Judge can recall the Order dictated in the open Court and change his mind even if a draft copy is signed; says SC [Read the Judgment]
Supreme Court has recently ruled that a Judge can recall the Order and change his mind even though the draft copy is signed and dictated in the open Court.
In Kushalbhai Ratanbhai Rohit & Ors v. The State of Gujarat (SLP (Crl.) No.453 of 2014) the Bench comprising of Justices B.S. Chauhan, J. Chelameswar and M.Y. Eqbal took a view that in certain circumstances the Order can be recalled and altered even if it was dictated in the open Court.
The petition was filed against the interim Order dated 27.12.2013 passed by the High Court of Gujarat at Ahmedabad. Petitioners were Police Constables who were in charge of escorting an accused in Narcotics Case. Accused absconded from the custody. The petitioners were charged and found guilty for the offence punishable under Section 222 Indian Penal Code.
Petitioners preferred an appeal before the High Court and at the first instance the appeal was allowed on the ground that sanction of the State Government under Section 197of the Code of Criminal Procedure, 1973 was necessarily required for the conviction.
Later the Order which was dictated in open Court acquitting the petitioners was recalled by the Court suo moto and directed the appeal to be reheard. The Order was recalled on the ground that the Court wanted to examine the issue further as to whether in the facts and circumstances of the case where the accused had been police constables; the offence could not be attributed to have been committed under the commission of their duty where sanction under Section 197 Cr.P.C. would be attracted.
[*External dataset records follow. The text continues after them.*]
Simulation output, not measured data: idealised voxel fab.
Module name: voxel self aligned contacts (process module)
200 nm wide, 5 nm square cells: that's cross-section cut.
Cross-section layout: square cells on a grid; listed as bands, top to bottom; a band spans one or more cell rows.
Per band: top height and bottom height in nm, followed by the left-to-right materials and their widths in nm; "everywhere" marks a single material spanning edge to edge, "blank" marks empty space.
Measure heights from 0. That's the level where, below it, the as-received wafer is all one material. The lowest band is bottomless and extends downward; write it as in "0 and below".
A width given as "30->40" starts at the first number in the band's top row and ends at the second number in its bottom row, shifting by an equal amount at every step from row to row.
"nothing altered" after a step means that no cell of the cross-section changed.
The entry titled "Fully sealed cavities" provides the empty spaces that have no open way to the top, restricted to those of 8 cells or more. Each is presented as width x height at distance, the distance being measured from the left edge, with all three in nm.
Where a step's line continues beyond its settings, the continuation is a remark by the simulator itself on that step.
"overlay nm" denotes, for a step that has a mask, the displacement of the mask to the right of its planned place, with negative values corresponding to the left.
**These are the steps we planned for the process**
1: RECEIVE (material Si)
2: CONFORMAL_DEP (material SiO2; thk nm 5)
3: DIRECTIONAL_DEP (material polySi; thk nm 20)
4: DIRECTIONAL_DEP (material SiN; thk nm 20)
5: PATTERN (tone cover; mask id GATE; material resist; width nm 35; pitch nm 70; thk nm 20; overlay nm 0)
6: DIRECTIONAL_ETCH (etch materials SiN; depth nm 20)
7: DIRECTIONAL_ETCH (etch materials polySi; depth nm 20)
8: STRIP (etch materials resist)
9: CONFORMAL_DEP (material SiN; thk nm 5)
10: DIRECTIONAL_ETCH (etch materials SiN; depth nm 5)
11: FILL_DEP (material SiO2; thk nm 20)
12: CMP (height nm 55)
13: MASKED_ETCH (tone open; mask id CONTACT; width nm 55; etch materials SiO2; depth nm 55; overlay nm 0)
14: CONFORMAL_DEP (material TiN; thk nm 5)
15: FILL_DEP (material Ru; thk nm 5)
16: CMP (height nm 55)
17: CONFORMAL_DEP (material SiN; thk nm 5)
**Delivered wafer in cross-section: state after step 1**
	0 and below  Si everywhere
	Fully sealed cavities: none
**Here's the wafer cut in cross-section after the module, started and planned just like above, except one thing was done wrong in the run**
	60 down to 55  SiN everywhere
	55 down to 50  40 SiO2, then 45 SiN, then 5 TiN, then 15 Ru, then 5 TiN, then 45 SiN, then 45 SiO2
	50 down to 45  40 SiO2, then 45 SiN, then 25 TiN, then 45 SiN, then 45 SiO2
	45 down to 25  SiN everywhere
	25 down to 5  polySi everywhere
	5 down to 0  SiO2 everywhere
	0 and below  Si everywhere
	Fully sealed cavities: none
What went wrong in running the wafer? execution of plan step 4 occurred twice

Petitioners contented that Section 362 Cr.P.C. puts an embargo to call, recall or review any judgment or Order passed in criminal case once it has been pronounced and signed.
Court relied upon its own decision in Sangam Lal v. Rent Control and Eviction Officer, Allahabad & Ors which the Court came to the conclusion that until a judgment is signed and sealed after delivering in Court, it is not a judgment and it can be changed or altered at any time before it is signed and sealed.
Court heavily relied upon its Judgment in Surendra Singh & Ors. v. State of U.P which observed as follows;
“Now up to the moment the judgment is delivered Judges have the right to change their mind. There is a sort of 'locus paenitentiae' and indeed last minute alterations often do occur. Therefore, however much a draft judgment may have been signed beforehand, it is nothing but a draft till formally delivered as the judgment of the Court. Only then does it crystallise into a full-fledged judgment and become operative. It follows that the Judge who "delivers" the judgment, or causes it to be delivered by a brother Judge, must be in existence as a member of the Court at the moment of delivery so that he can, if necessary, stop delivery and say that he has changed his mind”.
Court found no merits in the appeal and dismissed holding that no exception can be taken to the procedure adopted by the High Court
Court has made a remark as follows;
“A Judge’s responsibility is very heavy, particularly, in a case where a man's life and liberty hang upon his decision nothing can be left to chance or doubt or conjecture. Therefore, one cannot assume that the Judge would not have changed his mind before the judgment become final”.